By Barbara Armstrong

In honor and recognition of Black History Month, “A Community Celebration of Black Joy” was presented Friday, February 3, at Decatur High School. School librarian, Ifeud Hill, collaborated with Georgia Public Broadcasting Service (GPB) and the Black Student Union to design the program.

Attendees were greeted by charcoal portraits of famous Black people courtesy of The 9th-grade art teacher who assigned her students, both Black and white, the task of drawing famous African Americans they admired. There were books for sale and refreshments were provided. Lindsay Davis, a junior, and Mikka Wolff, a senior, served as co-hosts.

Wolff introduced  Monica Nelson, a music teacher at Clairmont Elementary School, to open with the singing of the Black National Anthem, “Lift Every Voice and Sing,” She invited the audience to stand and sing along with her. The song was written in 1899 by brothers James Weldon Johnson, a lawyer, civil rights activist, writer, and poet, and J. Rosamond Johnson, a musician. The NAACP embraced the song as the ‘Negro’ National Anthem in 1900.

Mikka Wolff presented Spoken Word poet Lincoln Murph a junior, as “an up-and-coming young man” whose poem was entitled “Black Joy.” “Black Joy cannot be finished. Black Joy is a grace that cannot be replaced, only embraced.”

Luolu Oguneye’s poem The “Perilous Journey” affirmed that “the collective spirit cannot be dampened. We must remain vigilant; we must fight….At last, we are free, we play, and we scream. At last, we are able to live Dr. King’s Dream. During our darkest moments, we must focus to see the light. As we grow, beautiful black girls and  boys, we’ll awaken beautiful Black Joy.”

Seven Baker spoke passionately about “Liberty and Justice.”

GPBS previewed Harvard professor Henry Louis Gates’s four-part series “Making Black America: Through the Grapevine,” which portrays Black people as more than their collective struggle. Gates has conversations with people in the barber and beauty shops and beyond. Freed from the bonds of slavery and surviving Jim Crow, Black people struggled to survive white supremacy and worked to lift themselves and their race from poverty. They pursued education, built communities, businesses, schools, and churches, thus creating a flourishing society, and established social organizations where they could feel validated and supported and experience “Black Joy.”

The screening was followed by a panel of three professionals to speak of “Black Joy:” Lindsay welcomed them to the stage, and while they were setting up, she said, “I enjoyed it….while watching it, I was even more motivated to celebrate “Black Joy.”… “You are allowed to love yourself and love your people. And you are allowed to appreciate culture and the beauty of “Black Joy.””

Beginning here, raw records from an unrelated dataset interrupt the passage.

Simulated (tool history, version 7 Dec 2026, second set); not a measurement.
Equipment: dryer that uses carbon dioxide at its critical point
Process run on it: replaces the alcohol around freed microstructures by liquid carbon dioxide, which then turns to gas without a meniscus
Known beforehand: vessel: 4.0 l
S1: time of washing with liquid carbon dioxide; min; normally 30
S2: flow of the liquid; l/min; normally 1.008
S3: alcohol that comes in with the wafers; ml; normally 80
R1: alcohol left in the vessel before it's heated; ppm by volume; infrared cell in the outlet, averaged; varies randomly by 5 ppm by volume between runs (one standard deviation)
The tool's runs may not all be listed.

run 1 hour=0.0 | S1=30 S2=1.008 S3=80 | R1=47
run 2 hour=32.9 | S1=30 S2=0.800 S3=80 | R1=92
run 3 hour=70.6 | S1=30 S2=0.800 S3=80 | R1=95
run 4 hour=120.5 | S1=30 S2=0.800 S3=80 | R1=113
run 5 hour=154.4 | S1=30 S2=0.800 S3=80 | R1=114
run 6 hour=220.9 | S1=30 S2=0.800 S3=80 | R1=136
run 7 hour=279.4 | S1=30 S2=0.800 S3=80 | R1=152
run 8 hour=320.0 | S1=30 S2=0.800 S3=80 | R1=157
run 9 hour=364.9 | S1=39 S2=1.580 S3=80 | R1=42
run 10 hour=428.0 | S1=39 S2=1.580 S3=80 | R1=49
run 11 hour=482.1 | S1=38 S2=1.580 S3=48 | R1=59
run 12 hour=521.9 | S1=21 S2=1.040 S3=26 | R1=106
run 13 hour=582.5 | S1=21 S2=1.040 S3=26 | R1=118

Mikka added, “ when we talk about Black Joy, also we are contrasting the narrative of black suffering.” He mentioned oppression, segregation, and how Black people are portrayed in movies, i.e., a drug dealer in “Baby Driver.” In addition, he cited “12 Years a Slave” and “Selma,” acknowledging their importance … and stating, “We are not seeing the other side, the happiness,”  which is our right according to the constitution.

Tamu Taylor, family historian, and genealogist, the daughter of Black Panther Party members, grew up learning Black History. She is a  member of the Afro-American Historical and Genealogical Society, Metro Atlanta Chapter. She finds “Black Joy” in her children, who attended predominately white schools but have stepped into their own as young Black people who “know who they are and where they come from.”

Dorothy Chapman Reed, author of “Outstanding Black Women of Yalobusha County,” a collection of stories and contributions to Mississippi. Having her papers archived in the A.W. Williams Library at the University of Mississippi brings her Joy.

Dr. Candy Tate of Candy Tate and Associates spoke about her Black Joy while attending predominately white Emory University when she sat at the “black table” in the cafeteria. Also, being acknowledged by other Black students. She said, “ Now, you may walk across campus and barely get someone to look up at you from their phone. I hope we will get back to acknowledging the humanity of everyone.” She mentioned “Black Joy” while playing cards, dancing, or stepping to raise funds for charity.

Black History and “Black Joy” are intricately woven into the tapestry of the American Story; Black History is American History.